In Swato's example, it appears that these two groups of three do not particularly rhyme with anything that's gone before, but alternate with each other in a pattern of the first and last (of the first three) rhymes with the middle (of the second three), and (loosely) vice-versa.

But in DavidH's example, the last word of the first group of three rhymes with the last word of the second group of three, again, none having anything (much) to do with the first set of four-and-four.

Is the rhyming pattern of the last set more or less random?  And is the pattern of 'stops' does not appear to match the five of the first set, either.

-------------

Okay, call me dry, but looking for patterns in things is what I do... too many years of programming.  And what is programming, but taking the real world, discerning a pattern that can be reduced to code, and implementing that on a computer?

:D
Sometimes, the real journey can only be taken by making a mistake.

my webpage-- alas, Cox deleted it--dead link... oh well ::)

Sibling DavidH


Bob, that's a good analysis for one who is unfamiliar with this stuff.

A sonnet is a poem of 14 lines, each usually of five beats (pentameters).  Usually the 14 lines are divided into two parts of 8 and 6, the octave/octet and the sextet.

We can analyse rhyming patterns like this:  Swato's first and fourth lines rhyme, so do 2 and 3.  We call this abba.  The next four repeat that, so the octet rhymes abbaabba.
My poem is by John Milton (sabotaged by me) and the octet goes the same, but some go e.g. ababcdcd.  Swato's sextet goes cdcefe, whereas Milton's goes cdecde.  There are all sorts of variations.
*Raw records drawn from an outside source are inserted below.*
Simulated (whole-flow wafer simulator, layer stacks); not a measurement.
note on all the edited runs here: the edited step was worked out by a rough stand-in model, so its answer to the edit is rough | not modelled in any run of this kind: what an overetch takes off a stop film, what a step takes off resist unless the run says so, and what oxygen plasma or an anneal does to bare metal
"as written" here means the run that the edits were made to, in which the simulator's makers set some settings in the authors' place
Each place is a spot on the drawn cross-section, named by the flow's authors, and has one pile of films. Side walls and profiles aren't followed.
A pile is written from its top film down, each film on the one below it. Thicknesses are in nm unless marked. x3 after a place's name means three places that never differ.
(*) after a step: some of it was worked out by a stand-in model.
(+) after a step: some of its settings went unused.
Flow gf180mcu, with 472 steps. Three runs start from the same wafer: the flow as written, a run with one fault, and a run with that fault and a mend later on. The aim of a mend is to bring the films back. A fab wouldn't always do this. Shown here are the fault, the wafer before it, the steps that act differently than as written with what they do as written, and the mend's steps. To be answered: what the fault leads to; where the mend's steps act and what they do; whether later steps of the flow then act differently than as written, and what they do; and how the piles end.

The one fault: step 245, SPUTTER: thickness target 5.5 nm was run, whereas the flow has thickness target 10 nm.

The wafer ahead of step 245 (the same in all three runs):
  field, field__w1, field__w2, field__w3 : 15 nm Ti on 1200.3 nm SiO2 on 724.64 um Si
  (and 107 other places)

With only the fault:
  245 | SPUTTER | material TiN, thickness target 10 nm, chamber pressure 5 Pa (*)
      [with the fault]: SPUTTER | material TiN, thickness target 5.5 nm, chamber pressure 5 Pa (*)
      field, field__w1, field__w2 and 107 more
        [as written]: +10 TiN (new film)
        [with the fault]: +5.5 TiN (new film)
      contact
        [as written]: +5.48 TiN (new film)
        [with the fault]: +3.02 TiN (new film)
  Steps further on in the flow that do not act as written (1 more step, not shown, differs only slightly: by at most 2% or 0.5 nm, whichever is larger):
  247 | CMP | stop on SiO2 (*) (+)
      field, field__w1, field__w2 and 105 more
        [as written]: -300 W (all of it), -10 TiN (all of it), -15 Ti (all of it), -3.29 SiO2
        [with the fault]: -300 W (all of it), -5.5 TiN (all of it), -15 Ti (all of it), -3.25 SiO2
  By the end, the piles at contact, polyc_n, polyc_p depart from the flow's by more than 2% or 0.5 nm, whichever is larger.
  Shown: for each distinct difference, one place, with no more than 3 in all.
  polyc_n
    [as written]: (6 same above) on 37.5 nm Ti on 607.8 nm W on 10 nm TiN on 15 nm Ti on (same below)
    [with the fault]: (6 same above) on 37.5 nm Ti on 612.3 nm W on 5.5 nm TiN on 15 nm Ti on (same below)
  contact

Swato's is a darn good sonnet, and his being a non-native speaker doubles my respect.  Milton's is utterly brilliant, even though he was a *!##* puritan and on the wrong side in the civil war.  The difference - and I know Swato will agree - is that Swato is playing a game and Milton is telling us how he as a Christian comes to terms with going blind.  Look also at the technique, e.g. the way he runs phrases smoothly across the break between two lines.  Mind you, I'm not saying Swato's doesn't have a coherent theme.

The best I can do is pontificate on the academic side of it and have a bit of a joke.  I couldn't match Swato at this game.

Bob in a quantum-state-of-faith

Thanks, David!

I will let this stew in my hindbrain for a bit, then maybe have a go myself.
Sometimes, the real journey can only be taken by making a mistake.

my webpage-- alas, Cox deleted it--dead link... oh well ::)

Griffin NoName

Quote from: Sibling DavidH on December 20, 2010, 07:41:46 PM
We call this abba.  The next four repeat that, so the octet rhymes abbaabba.

Abba are certainly a good group! Watched an interesting docu. on them last week. If poetry can back them up, I'm all for it. :mrgreen:
Psychic Hotline Host

One approaches the journey's end. But the end is a goal, not a catastrophe. George Sand


pieces o nine

This game looks like fun, but I will need a couple-three days to perpetrate a proper entry...

"If you are not feeling well, if you have not slept, chocolate will revive you. But you have no chocolate! I think of that again and again! My dear, how will you ever manage?"
--Marquise de Sevigne, February 11, 1677

Swatopluk

I'll take my own challenge, again going for abba abba cdc dcd

The princess stood beside the palace well
And cried, for she had lost her golden ball
But no one seemed to heed her desp'rate call
That into dark deep water her toy fell

'Now listen', said a voice, 'what I thee tell!'
Who spoke these words? A frog sat on the wall.
'I will return it to your father's hall
But you shall pay me ere the midnight bell*

No golden fortune I demand, my dear
I make an offer you will not regret
So cease to cry** and wipe away your tear

I wish from your own platter to be fed
So far of you be any sting of fear***
Then take me as your husband to your bed!'

*alt: pay before the
**alt:dry your eyes
***yeah, lull her, then spring the trap :mrgreen:

Who will finish the Frog Prince fairy tale by sonnet?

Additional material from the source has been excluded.